Watching the Republican debates is frustrating for a Democrat. It's not just that the candidates lie shamelessly; it's that they do it so badly. Jeb Bush claims he's going to create four percent growth by repealing all the regulations Barack Obama introduced—and taking us back to the days of his brother, George W., when we had a massive financial and economic collapse. Moderators ask Carly Fiorina to consider the fact that Obama has created many more jobs a month than Bush, and she responds, "Yes, problems have gotten much worse under Democrats." There's not even a pretense of minimally engaging with reality. You half expect the candidates to blame Obama for the ongoing zombie apocalypse. "Thanks to Obama, tentacled aliens have eaten your grandma. You won't see that under a Fiorina presidency!"
Jonathan Chait finds this Republican myth-making both irritating and satisfying. "All the candidates prefer to live in a world in which big government is crushing the American dream, and all of them lack even moderately credible specifics with which to flesh out this harrowing portrait," he says.

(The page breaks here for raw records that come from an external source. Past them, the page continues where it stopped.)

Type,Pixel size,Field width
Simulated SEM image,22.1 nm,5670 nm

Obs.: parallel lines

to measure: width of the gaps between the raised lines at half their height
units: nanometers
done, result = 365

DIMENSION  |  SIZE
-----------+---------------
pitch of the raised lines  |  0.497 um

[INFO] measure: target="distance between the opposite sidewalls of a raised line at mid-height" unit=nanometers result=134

In the primaries, all the GOP candidates are going to agree that Obama is horrible. But in the general election, someone (presumably Clinton) will challenge them on that, and they'll be forced to grapple with the inconvenient truth. Which is, as Chait says, that we are currently experiencing something that "looks, at the moment, like peace and prosperity."
Obama inherited an economy in tatters, and he shepherded the United States through a successful recovery. The U.S. has certainly done substantially better post-crisis than Europe. Democratic economic policies appear to have worked, and so Republicans are stuck. They have to admit that things are going well.
Or do they? It's true that people in the United States are unquestionably broadly better off than they were eight years ago. But no one assesses the state of the economy broadly when they vote. They look at their own condition. They say, "Are things going well for me right now?" If the answer is yes, they are happy with the peace and prosperity. If the answer is no, they say, hey, screw this guy who caused the zombie apocalypse; let's vote someone else in.
And how many voters will be see the country as a zombie apocalypse next November? It's hard to say. No one's very good at predicting the economy a year in advance. There could be a surge in growth, or a recession. Who knows?
At the moment though, the economy is middling. Unemployment is down to around 5.1 percent, far below the 2009 high of 10 percent. But wages are still stagnant. Many of those who left the workforce in the recession haven't come back. State and local governments continue to struggle; public sector jobs have taken a hit, as have local services. In Illinois, the state’s budget crisis never ends; the Chicago school system is careening towards chaos or bankruptcy or both.
I think Obama has done pretty well in handling the economy, given GOP obstruction. I'd prefer him to end our various wars, cut the defense budget in half, end ethanol subsidies, substantially raise taxes on the wealthy, and spend the resulting bonanza to expand the social safety net and fund public sector jobs. But none of that was ever in the cards. In any case, I certainly don't trust any of the Republican candidates to do better.
But if the Republicans are liars, the fact remains that Chait's "peace and prosperity" is, in itself, something of a falsehood, even if you ignore America's various ongoing drone wars. Yes, the Republican candidates are spinning fantasies about economic dystopia. But for many voters those fantasies are going to feel more viscerally true than Chait's assurances that all is well in this best of all possible Democratic administrations.